Search code examples
arrayspostgresqlindexinghstore

Postgresql - index on individual array elements or index on keys in an hstore


I have a table of users, with a column uuid and a column tags:

| uuid varchar PRIMARY KEY | tags ????? |

I am not sure what type the column tags should be, hstore or varchar[]. I want it to contain a list of interests or categories, like 'burgers' or 'vegetables', such that I can query for all users who have any tags in a specified array (i.e. "Which users like any of 'burgers' 'vegetables' 'hotdogs'?") For this query to be fast, I imagine I should index on the individual categories however they are stored. I expect most users to have a small number of tags (0-5) but they could potentially have up to 100 or so. And there are many different options of tags (could be 1000+).

I believe I can index on keys in an hstore so that I know hstore type is an option. Is it possible to index on individual varchar elements of arrays? (I've seen posts about this but they were inconclusive.)


Postgres version 9.3.5


Solution

  • I would recommend separate tables for tags

    You already have Table users with uuid, let's say:

    CREATE TABLE users (
        uuid serial primary key,
        user_name text
    );
    

    Now the tags:

    CREATE TABLE tags (
        tag_id serial primary key,
        tag_name text
    );
    
    CREATE TABLE users_tags (
        uuid integer references users,
        tag_id integer references tags,
        primary key (uuid, tag_id)
    );
    

    Now you can easily query with for example:

    SELECT * FROM users
        JOIN users_tags USING (uuid)
        JOIN tags USING (tag_id)
        WHERE tag_name = 'Burgers';
    

    Now you can easily add index on tag_name. You can also easily force uniqueness on tag name or create a unique index on lower(tag_name) that would eliminate problems with capital letters in tag names (Burgers vs. BurgerS).

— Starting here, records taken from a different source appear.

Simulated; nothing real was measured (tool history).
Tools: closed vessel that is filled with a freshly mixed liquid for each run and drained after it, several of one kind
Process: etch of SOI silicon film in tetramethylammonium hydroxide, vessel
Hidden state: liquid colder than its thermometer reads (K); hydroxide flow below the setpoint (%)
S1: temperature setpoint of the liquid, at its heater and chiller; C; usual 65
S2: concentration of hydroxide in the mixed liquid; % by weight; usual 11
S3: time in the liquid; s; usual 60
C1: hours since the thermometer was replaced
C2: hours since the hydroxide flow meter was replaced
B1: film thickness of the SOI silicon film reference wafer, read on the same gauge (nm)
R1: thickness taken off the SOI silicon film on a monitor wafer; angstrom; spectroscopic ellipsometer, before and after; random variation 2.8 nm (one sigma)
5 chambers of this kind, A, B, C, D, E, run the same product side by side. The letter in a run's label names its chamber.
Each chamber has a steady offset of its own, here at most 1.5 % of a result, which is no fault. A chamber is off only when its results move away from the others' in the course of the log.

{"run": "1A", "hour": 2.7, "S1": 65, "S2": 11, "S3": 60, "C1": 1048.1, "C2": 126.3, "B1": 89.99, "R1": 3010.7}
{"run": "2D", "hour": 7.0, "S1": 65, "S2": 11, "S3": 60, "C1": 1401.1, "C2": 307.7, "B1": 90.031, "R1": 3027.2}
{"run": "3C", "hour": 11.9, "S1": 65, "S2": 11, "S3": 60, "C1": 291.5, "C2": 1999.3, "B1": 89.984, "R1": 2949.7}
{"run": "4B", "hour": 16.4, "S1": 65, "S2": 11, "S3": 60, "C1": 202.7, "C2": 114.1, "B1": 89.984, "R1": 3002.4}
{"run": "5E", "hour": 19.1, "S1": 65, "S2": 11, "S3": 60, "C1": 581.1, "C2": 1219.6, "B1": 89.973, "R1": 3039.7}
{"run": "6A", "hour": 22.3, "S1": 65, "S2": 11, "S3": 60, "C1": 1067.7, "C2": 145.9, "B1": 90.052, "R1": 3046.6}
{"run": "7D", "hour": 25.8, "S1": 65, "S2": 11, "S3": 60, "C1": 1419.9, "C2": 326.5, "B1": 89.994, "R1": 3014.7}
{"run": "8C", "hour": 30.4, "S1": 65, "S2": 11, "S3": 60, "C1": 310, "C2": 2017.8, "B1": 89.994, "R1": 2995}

    A simpler solution would be to leave the tag table out and just create:

    CREATE TABLE users_tags (
        uuid integer references users,
        tag_name text,
        primary key (uuid, tag_name)
    );
    

    Whether you create a separate table for tags or just use users_tags -table mostly depends on how tags are used. Separate table is needed if you have a (mostly) defined set of tags and you maybe want to add info to a specific tag name later. The query "which users like 'hotdogs'" would suggest a separate tagle where tag 'hotdog' has a specific ID. If users can freely add all kinds of mumbojumbo tags and no info will be attached to them later then leave the separate table out.